Economist Calls Bottom of Recession

As you might have noticed, we’ve been hearing happy talk about the economy since March, with a spate of optimism around the time of the bank stress tests.

Now comes an expert to tell us the recession is all over. The expert is Robert Gordon, a professor at North-Western, a famous macro-economist, and one of the seven members of the elite Business Cycle Dating Committee of the National Bureau of Economic Analysis. Those are the people who officially date these things for the history book.

That does it for us. Dr. Gordon says it’s over. Whew. A close call that. What with the shipping industry in total bust, the truckers closing down, housing still in free fall, gold hovering in the $900s – almost double its value only 3 years ago – some of us had begun to worry. But nothing to see here, folks. Move right along. Dr. Gordon says we’re on track.

And what might be the reasoning behind this cheery thumbs up? Gordon says that in every recession since 1974, jobless claims peaked within weeks of the bottom of the recession, and that, says he, happened in early April this year. He also says that both in absolute terms (the total number of claims) and in relative terms (proportion of claims to the total work force) we haven’t exceeded the previous peak from the 1981-82 recession. In fact, in relative terms, we have just a bit over half of the jobless claims that were reported then.

If ever there were a suspect bit of reasoning in economics, this must be it.

How can anyone put such a burden on just one indicator?

And even that indicator is feeble, as it stands. The American economy bears a burden of debt far far greater than any in the early 1980s. The depth of the credit implosion has no precedent and the financial industry makes up a much greater proportion of the economy than it did then. The country was not involved in the 1980s in any war of the scale of the Iraq war. Nor was our spending on other things at the astronomic level it is today.

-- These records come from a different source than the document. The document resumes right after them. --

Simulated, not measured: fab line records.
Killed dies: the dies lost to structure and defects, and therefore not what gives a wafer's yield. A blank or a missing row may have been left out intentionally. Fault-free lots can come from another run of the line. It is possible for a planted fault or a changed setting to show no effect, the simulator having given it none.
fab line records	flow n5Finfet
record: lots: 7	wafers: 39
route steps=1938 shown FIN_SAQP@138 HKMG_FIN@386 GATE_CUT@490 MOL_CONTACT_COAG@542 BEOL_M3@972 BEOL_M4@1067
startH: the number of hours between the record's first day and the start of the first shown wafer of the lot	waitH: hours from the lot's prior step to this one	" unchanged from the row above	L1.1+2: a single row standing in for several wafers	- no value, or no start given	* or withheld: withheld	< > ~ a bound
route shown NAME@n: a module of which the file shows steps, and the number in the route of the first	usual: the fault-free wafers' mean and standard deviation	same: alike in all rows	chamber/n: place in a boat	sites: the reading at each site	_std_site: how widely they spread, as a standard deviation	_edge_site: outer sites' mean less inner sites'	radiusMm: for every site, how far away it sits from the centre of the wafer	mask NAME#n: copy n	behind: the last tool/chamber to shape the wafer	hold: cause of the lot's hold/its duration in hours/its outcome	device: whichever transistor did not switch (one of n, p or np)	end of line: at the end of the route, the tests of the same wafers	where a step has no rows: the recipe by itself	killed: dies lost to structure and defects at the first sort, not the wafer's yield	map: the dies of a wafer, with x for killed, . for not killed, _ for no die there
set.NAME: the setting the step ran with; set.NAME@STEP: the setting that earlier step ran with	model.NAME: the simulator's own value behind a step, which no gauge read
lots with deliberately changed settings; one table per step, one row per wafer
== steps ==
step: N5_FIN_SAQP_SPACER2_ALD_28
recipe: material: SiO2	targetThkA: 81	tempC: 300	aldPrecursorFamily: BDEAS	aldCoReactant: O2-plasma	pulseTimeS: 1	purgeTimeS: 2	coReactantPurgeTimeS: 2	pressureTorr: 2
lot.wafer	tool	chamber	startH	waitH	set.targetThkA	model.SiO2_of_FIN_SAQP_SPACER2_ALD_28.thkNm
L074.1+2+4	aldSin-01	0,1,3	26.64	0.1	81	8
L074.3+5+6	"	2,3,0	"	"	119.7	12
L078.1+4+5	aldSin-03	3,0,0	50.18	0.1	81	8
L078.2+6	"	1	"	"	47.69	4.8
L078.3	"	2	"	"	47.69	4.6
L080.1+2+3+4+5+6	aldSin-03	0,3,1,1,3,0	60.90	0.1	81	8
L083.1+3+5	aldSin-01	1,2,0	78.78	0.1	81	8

But even if you go along with this indicator, how can Dr. Gordon know for sure that jobless claims won’t make another peak? Because of patterns he sees in the chart, he says.

Am I reading something wrong here? Even your average garden astrologer has to come up with more patterns than that to make a claim.

Astrologers? Heck, even tea-leaf readers usually take a second or third squint at the muck at the bottom of the cup.